Deep Dive into MakerDAO Spells Test Suite Part 1: Execution Cost…

Deep Dive into MakerDAO Spells Test Suite Part 1: Execution Costs

August 2nd, 2023

Introduction

As of last May, with the official winding-down of the Protocol Engineering Core Unit, Dewiz has taken upon the Herculean task of maintenance and emergency updates of the Maker Protocol alongside other few Ecosystem Actors.

In Maker dialect, we refer to those protocol changes as “spells”. A spell is simply a Solidity smart contract containing risk parameter changes, new vault types onboarding, delegate payments, teams compensation vesting, etc. The process of creating such contracts is called “spell crafting”.

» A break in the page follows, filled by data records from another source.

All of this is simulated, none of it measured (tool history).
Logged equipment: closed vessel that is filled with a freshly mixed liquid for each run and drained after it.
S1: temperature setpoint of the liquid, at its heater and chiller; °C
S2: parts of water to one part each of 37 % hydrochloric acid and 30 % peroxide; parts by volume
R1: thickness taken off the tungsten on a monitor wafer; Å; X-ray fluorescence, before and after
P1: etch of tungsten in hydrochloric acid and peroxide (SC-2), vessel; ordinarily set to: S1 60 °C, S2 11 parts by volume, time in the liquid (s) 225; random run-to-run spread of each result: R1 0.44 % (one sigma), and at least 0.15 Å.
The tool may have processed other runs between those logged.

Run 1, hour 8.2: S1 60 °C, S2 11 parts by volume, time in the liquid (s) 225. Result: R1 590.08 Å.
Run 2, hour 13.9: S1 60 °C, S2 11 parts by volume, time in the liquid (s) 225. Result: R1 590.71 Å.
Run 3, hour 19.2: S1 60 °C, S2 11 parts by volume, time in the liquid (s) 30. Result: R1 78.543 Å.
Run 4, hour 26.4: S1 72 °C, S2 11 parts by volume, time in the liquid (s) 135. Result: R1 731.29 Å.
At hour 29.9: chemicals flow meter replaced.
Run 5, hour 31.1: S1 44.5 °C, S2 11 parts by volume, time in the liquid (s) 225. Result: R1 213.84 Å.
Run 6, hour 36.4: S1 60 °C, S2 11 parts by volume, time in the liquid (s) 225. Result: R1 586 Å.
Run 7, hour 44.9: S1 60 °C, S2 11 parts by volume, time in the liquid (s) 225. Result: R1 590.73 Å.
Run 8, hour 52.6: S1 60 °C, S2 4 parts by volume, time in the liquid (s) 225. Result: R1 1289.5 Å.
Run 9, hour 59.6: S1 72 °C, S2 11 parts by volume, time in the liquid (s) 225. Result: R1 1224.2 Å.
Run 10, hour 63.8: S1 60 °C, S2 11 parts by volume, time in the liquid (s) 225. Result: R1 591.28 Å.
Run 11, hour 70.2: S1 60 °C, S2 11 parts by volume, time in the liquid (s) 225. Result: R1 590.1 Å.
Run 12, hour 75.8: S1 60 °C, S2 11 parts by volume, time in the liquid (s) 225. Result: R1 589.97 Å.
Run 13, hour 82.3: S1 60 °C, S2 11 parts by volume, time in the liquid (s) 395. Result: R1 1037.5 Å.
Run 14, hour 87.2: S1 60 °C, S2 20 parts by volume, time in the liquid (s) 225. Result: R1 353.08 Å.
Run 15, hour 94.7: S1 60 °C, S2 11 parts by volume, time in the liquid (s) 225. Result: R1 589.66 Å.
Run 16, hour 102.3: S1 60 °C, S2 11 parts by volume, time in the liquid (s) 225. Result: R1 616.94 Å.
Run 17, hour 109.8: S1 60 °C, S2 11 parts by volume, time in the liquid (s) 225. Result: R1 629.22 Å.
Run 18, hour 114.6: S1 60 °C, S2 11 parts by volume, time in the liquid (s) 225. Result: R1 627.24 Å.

Make no mistake from this simple description, though. Due to the recurrent nature and tight schedule of spells, they do not fit well with the auditing paradigm. This cannot be overstated: we are talking about multiple unaudited contracts over time, which will have root access to the entire Maker Protocol. A mistake has potential to simply implode a protocol whose TVL is 4.6 billion USD (at the time of this writing).

The current iteration of the process is resource-heavy, both in terms of people — 1 spell “crafter” and 2 reviewers are mandatory — and computation — through a thorough and comprehensive test suite that ensures the protocol state is correct after the spell is cast.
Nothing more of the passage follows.